How can I prove this:
$\sum_{r=1}^{n / 2} \frac{{ }^n C_{2 r}}{2 r+1}+1=\frac{2^n}{n+1}$
Here, ${ }^n C_r=\left(\begin{array}{l} n \\ r \end{array}\right)$
I'm still in high school so a step-by-step proof without much advanced mathematics would be appreciated.
I was able to prove it using basic properties of binomial coefficients. One can also do it using integration which is quite unnecessary although clever.
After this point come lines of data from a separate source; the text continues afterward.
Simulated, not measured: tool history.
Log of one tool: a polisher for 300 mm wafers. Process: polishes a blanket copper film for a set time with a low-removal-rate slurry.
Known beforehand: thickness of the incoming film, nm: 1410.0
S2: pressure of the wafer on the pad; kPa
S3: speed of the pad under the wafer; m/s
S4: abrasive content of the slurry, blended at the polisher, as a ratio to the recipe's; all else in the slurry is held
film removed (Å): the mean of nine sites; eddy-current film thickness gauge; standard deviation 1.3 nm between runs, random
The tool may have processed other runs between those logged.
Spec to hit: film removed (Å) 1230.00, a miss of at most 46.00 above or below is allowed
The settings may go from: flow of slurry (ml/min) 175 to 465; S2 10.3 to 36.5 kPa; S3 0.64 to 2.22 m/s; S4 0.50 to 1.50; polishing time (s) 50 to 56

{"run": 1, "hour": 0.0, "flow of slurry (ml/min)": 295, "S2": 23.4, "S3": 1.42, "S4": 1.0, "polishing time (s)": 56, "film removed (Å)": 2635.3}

Firstly, it is to be noted that: ${ }^n C_{2 r}={ }^{n+1} C_{2 r+1} \cdot \frac{2 r+1}{n+1}$
Using this property, the expression is now reduced to: $\frac{1}{n+1} \sum_{r=1}^{n / 2}\left({ }^{n+1} C_{2 r+1}\right)+1$
We also know that $\sum_{k=0}^n{ }^n C_{k+1}=2^n$
Comparing this with our original expression, we get: $\begin{aligned} & \frac{1}{n+1} \sum_{r=1}^{n / 2}{ }^{n+1} C_{2 r+1}=\frac{2^n-{ }^{n+1} C_1}{n+1}+1 \\\\ & \quad=\frac{2^n}{n+1} \end{aligned}$